The mechanism matters. The Nordic welfare state (the alleged shining example of modern social democracy) is financed by extractive capital operating in the periphery. Swedish and Norwegian firms control mines across Africa that extract cobalt, copper, and rare earths under conditions replicating colonial relations. This creates a material basis for class collaboration at home. China's path is the inverse. China was subjected to imperial plunder for a century. The revolution under Chairman Mao broke that dependency and built an independent industrial base. Today China offers an alternative development path to the periphery through initiatives like the Belt and Road, free of IMF conditionalities and enforced dependency. That is anti-imperialist practice, not imperial rent extraction.

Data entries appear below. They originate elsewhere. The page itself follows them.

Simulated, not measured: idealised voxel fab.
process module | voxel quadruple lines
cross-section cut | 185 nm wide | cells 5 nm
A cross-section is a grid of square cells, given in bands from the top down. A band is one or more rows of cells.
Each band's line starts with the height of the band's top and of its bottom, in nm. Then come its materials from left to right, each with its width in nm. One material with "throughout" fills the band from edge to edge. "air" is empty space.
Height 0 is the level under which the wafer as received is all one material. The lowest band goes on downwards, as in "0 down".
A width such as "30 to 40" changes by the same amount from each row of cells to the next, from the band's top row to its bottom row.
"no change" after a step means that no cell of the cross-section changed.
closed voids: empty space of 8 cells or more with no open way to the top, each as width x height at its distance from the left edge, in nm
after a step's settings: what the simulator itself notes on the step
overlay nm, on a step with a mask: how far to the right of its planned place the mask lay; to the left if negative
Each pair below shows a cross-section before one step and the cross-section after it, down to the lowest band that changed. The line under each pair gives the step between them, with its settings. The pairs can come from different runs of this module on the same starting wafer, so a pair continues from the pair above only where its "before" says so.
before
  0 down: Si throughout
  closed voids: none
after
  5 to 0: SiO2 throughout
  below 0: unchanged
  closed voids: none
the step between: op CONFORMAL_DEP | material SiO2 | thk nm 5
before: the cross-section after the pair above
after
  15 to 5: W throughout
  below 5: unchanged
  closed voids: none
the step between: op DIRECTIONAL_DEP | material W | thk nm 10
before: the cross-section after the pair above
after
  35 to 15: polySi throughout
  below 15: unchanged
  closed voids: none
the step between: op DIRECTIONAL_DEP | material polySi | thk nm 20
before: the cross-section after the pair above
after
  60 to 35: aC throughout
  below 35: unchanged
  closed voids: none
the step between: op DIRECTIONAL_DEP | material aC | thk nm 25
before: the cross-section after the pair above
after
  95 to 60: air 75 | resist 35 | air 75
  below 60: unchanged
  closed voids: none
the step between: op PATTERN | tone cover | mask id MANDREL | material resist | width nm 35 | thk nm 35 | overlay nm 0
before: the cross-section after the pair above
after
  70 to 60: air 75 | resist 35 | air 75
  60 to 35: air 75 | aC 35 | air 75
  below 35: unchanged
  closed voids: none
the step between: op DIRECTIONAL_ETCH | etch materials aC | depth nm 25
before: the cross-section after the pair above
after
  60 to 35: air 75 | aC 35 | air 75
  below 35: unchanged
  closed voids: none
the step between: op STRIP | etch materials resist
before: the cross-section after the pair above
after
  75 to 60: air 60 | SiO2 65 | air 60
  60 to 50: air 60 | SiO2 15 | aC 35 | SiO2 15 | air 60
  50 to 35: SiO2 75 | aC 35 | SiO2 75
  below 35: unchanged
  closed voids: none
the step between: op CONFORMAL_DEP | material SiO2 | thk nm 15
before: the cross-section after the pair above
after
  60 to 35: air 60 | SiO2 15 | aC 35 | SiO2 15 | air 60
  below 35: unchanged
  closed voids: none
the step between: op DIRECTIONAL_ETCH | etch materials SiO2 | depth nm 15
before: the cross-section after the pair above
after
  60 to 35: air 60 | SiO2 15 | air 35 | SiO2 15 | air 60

The argument is not that social democrats literally become out and out fascists. It is that their function in crisis serves fascism. The mask depends on surplus flow. Look at Labour in the UK today. Under Starmer, they are indistinguishable from the Tories they replaced. As imperial rent shrinks, austerity and class defense move to the forefront. They back arms deals, enforce anti-union laws, and cut public services. Across Europe, social democratic parties capitulate as the far right rises. In Germany, the SPD presides over rearmament and welfare cuts. In France, the PS collapses while Macron's center holds. In Sweden, social democrats adopt anti-immigrant positions to chase right-wing voters. Social Democracys niceties are financed by imperial plunder. When that flow shrinks, it defaults to open class defense. It is not identical to fascism, but it is the bridge: austerity dismantles the welfare compromise, creating the social desperation fascism exploits.
"Explainable". The SPD's choice to build a liberal republic rather than smash the bourgeois state was a class choice, not a historical accident. They did not face a binary of "chaos or Weimar." They faced a choice: side with the proletarian masses who had just toppled the Kaiser, or side with the generals, judges, and bureaucrats who served capital. They chose the latter. The Ebert-Groener pact was alignment. Using the Freikorps against the KPD while negotiating with monarchists was not a tragic error. It was clear cut counterrevolution.
The refusal was not symmetric. The SPD held state power. They controlled the police, the courts, the army. They used that power to repress communist organizing while tolerating fascist mobilization. The KPD, by contrast, had no state apparatus. Their sectarianism was a tactical failure. The SPD's collaboration with bourgeois forces was a strategic orientation. One error could have been corrected. The other was structural.
Stalin's characterization was not the cause of the split. It was the summation of material practice. The SPD had already shown, in 1919, 1920, and 1923, that they would use state violence against proletarian organizations before allying against them with the far right. The KPD's analysis recognized that a united front requires mutual trust. The SPD had forfeited that trust through their actions. The purpose of the characterization was clarity: you cannot build a front with a force that views your destruction as a precondition for stability. History confirmed that the SPD's priority was preserving the bourgeois order, not stopping fascism. That is why the "moderate wing of fascism" label stuck it is an accurate descriptor.
Critical support is possible when goals align against a principal enemy. We support Russia and Iran against imperialist aggression not because they are socialist, but because their resistance weakens the imperial core. No such alignment exists with social democrats. Their entire project is to blunt the teeth of capital at home in order to suck dry any revolutionary potential of the proletariat. They bribe sections of the working class with concessions financed by imperial plunder to enforce a false sense of class consciousness. They are enemies through and through, just like the neoliberals and the fascists. Recognizing this is not sectarianism. It is clarity. What shoot any movement in the foot is not recognizing the enemy.
The definition is not "against revolution equals fascist." The definition is material: which class interest does a force serve in the decisive moment? Social democracy serves capital. When the system is stable, it administers concessions. When the system is threatened, it defends property by force. That function is what Stalin termed the moderate wing of fascism. This worldview does not turn everyone into an enemy. It identifies the enemy correctly. The West's low revolutionary potential today is precisely the result of social democracy's historical success in channeling proletarian energy into parliamentary dead ends. Abandoning class analysis to chase broader alliances does not build power. It dissolves it.